Open rubensmau opened 1 year ago
Hello!
Many papers regarding few-shot (i.e. not a lot of training samples per class) methods consider K-shot learning in their results, where K is some fixed integer, commonly 8 or 16 and sometimes 4, 32 or 64. The SetFit paper is no exception.One ubiquitous finding is that a higher K always results in higher performance. That is assuming that K stays within reason, i.e. K is sufficiently low that we may still speak of "few-shot". See the following screenshot from the SetFit paper for an example:
As you can see, the performance universally increases as K increases from 8 to 64.
Additionally, this can be verified by using the very first script from the README and modifying the num_samples
as if it's K and plotting the results. I've done exactly that.
This results in the following graph:
Note that this script samples num_samples
elements from the much larger train_dataset
to simulate a situation with little training data. This means that especially at lower K, the quality of the few training samples that are sampled have a large impact on the performance, which is likely what explains the large drop from K=6 to K=7. As a result, taking averages over multiple runs for the same K would be required to get a smoother and more useful graph, but I don't have time for that. Beyond that, this graph should show my point decently well regardless.

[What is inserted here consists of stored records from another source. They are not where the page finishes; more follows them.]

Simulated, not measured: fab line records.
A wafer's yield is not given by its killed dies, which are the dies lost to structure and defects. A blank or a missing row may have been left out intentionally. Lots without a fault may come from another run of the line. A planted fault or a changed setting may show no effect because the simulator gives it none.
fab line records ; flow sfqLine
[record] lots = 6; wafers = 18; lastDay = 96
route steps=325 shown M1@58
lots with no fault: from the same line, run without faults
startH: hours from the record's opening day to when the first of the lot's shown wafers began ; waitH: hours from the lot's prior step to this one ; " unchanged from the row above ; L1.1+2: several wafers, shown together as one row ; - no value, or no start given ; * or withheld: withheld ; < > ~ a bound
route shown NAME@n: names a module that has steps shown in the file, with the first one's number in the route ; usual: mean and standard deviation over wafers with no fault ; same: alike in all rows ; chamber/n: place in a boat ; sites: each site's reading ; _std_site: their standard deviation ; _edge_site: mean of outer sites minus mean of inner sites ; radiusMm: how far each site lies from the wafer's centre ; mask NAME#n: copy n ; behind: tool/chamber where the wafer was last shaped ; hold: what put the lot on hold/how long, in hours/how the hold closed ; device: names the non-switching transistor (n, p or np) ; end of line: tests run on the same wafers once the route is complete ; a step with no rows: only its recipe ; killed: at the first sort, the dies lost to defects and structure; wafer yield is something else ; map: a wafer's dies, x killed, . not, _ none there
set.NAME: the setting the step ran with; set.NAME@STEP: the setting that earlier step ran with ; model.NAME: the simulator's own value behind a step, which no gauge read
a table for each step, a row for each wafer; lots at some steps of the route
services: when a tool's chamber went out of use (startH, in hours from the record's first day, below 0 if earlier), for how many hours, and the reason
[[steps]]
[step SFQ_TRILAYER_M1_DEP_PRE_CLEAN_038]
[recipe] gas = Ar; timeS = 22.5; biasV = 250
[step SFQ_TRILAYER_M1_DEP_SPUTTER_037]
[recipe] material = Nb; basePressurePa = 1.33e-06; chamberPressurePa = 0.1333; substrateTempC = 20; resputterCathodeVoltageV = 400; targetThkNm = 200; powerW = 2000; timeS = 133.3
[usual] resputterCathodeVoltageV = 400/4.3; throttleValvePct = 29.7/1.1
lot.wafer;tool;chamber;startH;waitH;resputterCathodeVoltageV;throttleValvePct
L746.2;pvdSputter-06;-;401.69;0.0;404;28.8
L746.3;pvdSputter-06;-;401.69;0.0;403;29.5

As you can see, moving from 1 or 2 samples to e.g. 5 will cause notable improvements, while increases from e.g. 16 to 18 won't have as much of an influence. I suspect that the shape of this graph will be the same for all problems and datasets, but that the "sweet spot" of labelling time to performance gain will differ depending on the situation. As a result, assuming that you have e.g. 8 samples per class, it may be interesting to compute the performance if you plotted the performance when you "pretend" to have less samples. The slope of the resulting graph may give you an indication of the performance gain if you labeled another 2 samples per class. (That said, perhaps at that point it's better to not spend time writing a plotting script, but just spend the time on the labelling instead, hah!)
Please recognize that this script and the graph are very rudimentary :)
Thanks for your answer, Tom. But, I failed to detail my question better. Do you know similar studies regarding how the number of classes affects the overall performance, for instance, we need to increase the samples if more classes are added.
I'm currently training a setfit model with 4500 classes, 10 samples per class (using a proprietary dataset).
I think it is still generating pairs though? I just see endless tqdm bars haha
I can share the end accuracy once it gets there :)
Do you know similar studies regarding how the number of classes affects the overall performance, for instance, we need to increase the samples if more classes are added.
This is a good question, @rubensmau. I suspect that it's also impossible to answer in generality as it depends on how well the classes are separated. SetFit tries to organize the embeddings belonging to different classes so that they are separated well, so I would expect the number of classes to be relatively stable as long as the text separates the classes well.
Personally I don't know of any dataset-independent studies like that. You can cook examples where you don't need to increase your samples with the number of classes and others where you do need to do so. 🤔
I've noticed that an increase in classes makes it harder for the SetFit model to properly separate the classes in the embedding space. My experiments have shown that datasets with more classes generally improve in performance more slowly when more data is provided than datasets with fewer classes. For example, I have seen binary classification tasks where increasing from 16 to 32 labels per class gives marginal improvements, while classification tasks with 5 labels do increase in performance fairly significantly when moving from 16 to 32.
In fact, I can run an experiment with exactly that:
python .\scripts\setfit\run_fewshot.py --datasets sst2 sst5 --sample_sizes 2 4 8 16 32 --batch_size 64
This results in: | dataset | measure | 2_avg | 4_avg | 8_avg | 16_avg | 32_avg |
---|---|---|---|---|---|---|---|
sst2 | accuracy | 71.5% (9.1) | 77.2% (5.6) | 86.2% (3.3) | 90.5% (0.8) | 91.0% (0.9) | |
sst5 | accuracy | 32.9% (2.5) | 38.5% (2.6) | 42.6% (2.6) | 46.2% (1.8) | 48.1% (1.3) |
Each of these experiments were ran 10 times, and the average accuracies and standard deviations are shown.
Tom Aarsen
Hi, Sorry to interrupt guys, but I am facing a similar problem, I am dealing with multi class classification, I have my dataset that has 100 categories. The minimum number of examples per category is 30,
My dataset is quite huge and I will probably sub-sample it, it has 15k examples and 401 categories. I am planning to experiment with top 100 categories. maximum number of examples per category is around 700, while minimum is 30.
I'm currently training a setfit model with 4500 classes, 10 samples per class (using a proprietary dataset).
I think it is still generating pairs though? I just see endless tqdm bars haha
I can share the end accuracy once it gets there :)
Hi @logan-markewich - did you get useful results out of this? It's very similar to what I am trying but I get ~40%+ accuracy on the training data and ~0% accuracy on the evaluation data.
@grofte yea it never worked well for me either. I think the dataset is just too big haha
I have found that increasing the number of categories reduce the accuracy results. Has anyone studied how the increased number of samples per category affect the results?